The National Assembly Standing Committee rejected the proposal to impose income tax on the sale of food grains to farmers.
ISLAMABAD: The Standing Committee on Finance of the National Assembly has been informed that it has been decided to change the tax on the salaried class again and increase the income tax rate on the salary slab of Rs. 6 to 1.2 million per year to one percent. The committee approved the proposal to impose income tax on the profits of middlemen, while rejecting the proposal to impose income tax on the sale of food grains to farmers.
A meeting of the Standing Committee on Finance of the National Assembly was held under the chairmanship of Naveed Qamar, where it was decided to change the tax on the salaried class in the budget 26-2025.
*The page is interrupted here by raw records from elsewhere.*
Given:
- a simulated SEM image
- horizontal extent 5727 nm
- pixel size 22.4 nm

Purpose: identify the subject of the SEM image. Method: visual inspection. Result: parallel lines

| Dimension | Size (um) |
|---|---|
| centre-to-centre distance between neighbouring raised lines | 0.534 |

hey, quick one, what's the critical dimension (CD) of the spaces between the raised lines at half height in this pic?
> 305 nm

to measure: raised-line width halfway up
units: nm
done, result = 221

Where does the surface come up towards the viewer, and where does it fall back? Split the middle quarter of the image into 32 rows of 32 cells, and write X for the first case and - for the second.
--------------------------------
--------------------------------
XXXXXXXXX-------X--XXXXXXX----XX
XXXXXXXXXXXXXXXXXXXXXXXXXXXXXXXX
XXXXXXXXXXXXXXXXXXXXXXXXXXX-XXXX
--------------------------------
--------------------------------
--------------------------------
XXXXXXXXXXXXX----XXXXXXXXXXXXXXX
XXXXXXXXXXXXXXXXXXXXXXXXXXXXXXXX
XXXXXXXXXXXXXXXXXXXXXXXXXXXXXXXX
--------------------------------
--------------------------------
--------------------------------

In the meeting of the Standing Committee on Finance, it was decided to change the tax on the salaried class again in the budget 26-2025 and increase the income tax rate on the salary slab of Rs. 6 to 1.2 million per year to one percent.
In the new budget, the income tax rate on the annual salary slab of 6 to 12 lakh was fixed at 2.5 percent, which has now been decided to be reduced to one percent. The International Monetary Fund (IMF) had agreed to reduce the tax exemption to one percent for annual income up to 12 lakh rupees.
The committee was told that in the current financial year, 5 percent income tax is levied on annual income of 6 to 12 lakh rupees. The government had reduced the tax rate by increasing the relief for government employees from 6 percent to 10 percent.
The National Assembly committee has approved tax on those receiving pensions of more than one crore rupees annually. 5 percent income tax will be levied on income of more than one crore rupees, while no tax will be applicable on pensions up to one crore rupees annually.
Chairman of the committee Naveed Qamar said that those receiving monthly pensions of 8.5 lakh should contribute to the tax, to which the Chairman of the Federal Board of Revenue (FBR) said that pensions are also taxed in many countries of the world, including India.
Opposition Leader Omar Ayub Khan in the National Assembly said that then the FBR should also be run on the principles of the world. Some committee members including Omar Ayub expressed reservations about imposing tax on pensions.
Committee member Muhammad Javed said that tomorrow even a pension of one lakh rupees will be taxed. Except for judges, no one’s pension is more than one crore rupees.
According to FBR officials, clubs that charge a membership fee of one million rupees will come under the income tax net. The Minister of State for Finance said that these clubs are for the luxuries of the elite and their income should be taxed. In the next financial year, 52 percent income tax will be imposed on the profits of banks.
It was informed in the meeting that the restrictions on doing cash-to-cash business for registered businesses have been further tightened. Those doing business up to two lakh rupees in cash will be able to adjust 50 percent of the input.
The Finance Committee approved a provision to separate income from property from other businesses. Profits from property will not be adjusted in case of losses in other businesses. The limit for tax adjustment in case of losses for registered businesses has been limited.
The FBR will collect one percent tax on online sales and 5 percent tax on shops. Digital marketers will have to pay tax on turnover.
After a detailed discussion on the legal provision related to recovery from tax defaulters in the meeting, the chairman of the committee directed to further improve the law and resubmit it.
The committee rejected the proposal to set a 4 percent standard rent limit on commercial properties, but approved the proposal to impose income tax on the profits of middlemen, while the proposal to impose income tax on the sale of food grains to farmers was also rejected.